Short Takes

December 07, 2017

Brief reports from our churches worldwide.

A New District Superintendent for the Dominican Republic

An announcement was made on October 8, 2017, that Reverend Gledwin Mills would succeed Reverend Alberto Smith as District Superintendent of the Dominican Republic. Reverend Smith held the position for fifteen years, and at age eighty, chose to retire for health reasons. A letter from Superintendent General Darrel Lee stated that Reverend Smith’s evangelistic zeal has been greatly appreciated, and we give God the glory for the growth of the work during his service.

Reverend Mills is the longest serving pastor in the Dominican Republic work. The statement from Reverend Lee said, “We are confident that the stability and growth of this great work will continue with him at the helm. Please assure him of your prayerful support.” A formal installation service will be held as soon as the Director of Caribbean Work and Superintendent General are able to travel to the Dominican Republic for the occasion. Our prayers are with both the new and retired District Superintendents, their loved ones, and the work in the Dominican Republic.

 

Hurricane Impact in the Southern US and Caribbean

Deadly hurricanes passed through the Caribbean Sea and the Gulf of Mexico in August and September 2017, threatening many of our churches in these areas. The first was Hurricane Harvey, which caused record rainfall and severe flooding in Houston, Texas, USA. Two of our church families there were displaced and others suffered property damage, but none of their lives were lost.

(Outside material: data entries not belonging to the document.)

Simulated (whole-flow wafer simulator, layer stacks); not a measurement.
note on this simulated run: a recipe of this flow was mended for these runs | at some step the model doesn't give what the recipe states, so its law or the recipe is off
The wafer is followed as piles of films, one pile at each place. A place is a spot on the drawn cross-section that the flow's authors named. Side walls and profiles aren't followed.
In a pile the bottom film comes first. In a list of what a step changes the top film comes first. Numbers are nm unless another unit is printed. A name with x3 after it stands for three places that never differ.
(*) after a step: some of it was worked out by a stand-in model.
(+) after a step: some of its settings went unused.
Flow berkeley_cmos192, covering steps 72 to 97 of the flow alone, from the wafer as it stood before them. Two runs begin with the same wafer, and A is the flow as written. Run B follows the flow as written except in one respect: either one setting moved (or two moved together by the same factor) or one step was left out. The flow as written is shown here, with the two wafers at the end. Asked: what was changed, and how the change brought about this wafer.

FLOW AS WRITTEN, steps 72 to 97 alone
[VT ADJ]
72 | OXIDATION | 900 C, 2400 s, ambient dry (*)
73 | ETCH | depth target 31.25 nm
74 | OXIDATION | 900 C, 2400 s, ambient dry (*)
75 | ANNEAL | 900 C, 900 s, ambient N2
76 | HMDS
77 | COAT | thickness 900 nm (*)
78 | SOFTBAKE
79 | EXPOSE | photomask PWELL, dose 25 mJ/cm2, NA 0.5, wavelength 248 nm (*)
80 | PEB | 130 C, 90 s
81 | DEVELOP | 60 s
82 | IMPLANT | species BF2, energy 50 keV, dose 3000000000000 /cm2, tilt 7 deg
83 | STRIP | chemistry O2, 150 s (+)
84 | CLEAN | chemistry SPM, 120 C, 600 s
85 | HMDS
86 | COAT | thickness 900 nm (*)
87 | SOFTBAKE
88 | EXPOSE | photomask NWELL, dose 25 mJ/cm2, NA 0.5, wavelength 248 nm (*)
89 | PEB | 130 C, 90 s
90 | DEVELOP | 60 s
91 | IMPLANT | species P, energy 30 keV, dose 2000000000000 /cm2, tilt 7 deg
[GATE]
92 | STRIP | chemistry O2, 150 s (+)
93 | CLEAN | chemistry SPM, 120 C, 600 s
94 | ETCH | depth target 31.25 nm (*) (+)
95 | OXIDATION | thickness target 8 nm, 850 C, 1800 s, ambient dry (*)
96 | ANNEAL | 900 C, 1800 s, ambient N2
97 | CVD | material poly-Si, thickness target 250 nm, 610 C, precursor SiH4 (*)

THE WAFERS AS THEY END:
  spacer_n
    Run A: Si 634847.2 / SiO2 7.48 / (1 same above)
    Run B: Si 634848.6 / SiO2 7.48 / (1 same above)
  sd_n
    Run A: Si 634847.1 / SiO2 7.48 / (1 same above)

Hurricane Irma passed through the Caribbean region in early September. Its course came near the Dominican Republic and Haiti but did not severely damage our churches or injure any of our saints there. The Island of St. Maarten, where Reverend Rolland Deler (District Superintendent of Haiti) is pastor, was hit worse; some of our saints there lost homes, and the church building they were renting was destroyed. However, for the past few years they have been in the process of building a new church, and that structure withstood the storm. Reverend Deler was finally able to return to St. Maarten at the end of October, and he is working as fast as possible to finish the new building. In the meantime, the congregation is meeting for worship in a portion of the incomplete structure. A church dedication is scheduled there in February 2018.

The Eastern Caribbean was hit the hardest, sustaining major damage on September 4. For several days, all communication systems and electrical power were unavailable, but Eastern Caribbean District Superintendent Michael Anthony was eventually able to send a message that the brethren on the island of Tortola were safe. The Road Town church lost its roof and suffered heavy interior and structural damage; our saints there plan to combine meetings with our East End congregation (whose building was unharmed), until normalcy returns to the island and they can rebuild. In the US Virgin Islands, our Smith Bay church on St. Thomas experienced major destruction, and flooding on the island was extensive. Many of our other churches throughout the Caribbean also suffered severe damage.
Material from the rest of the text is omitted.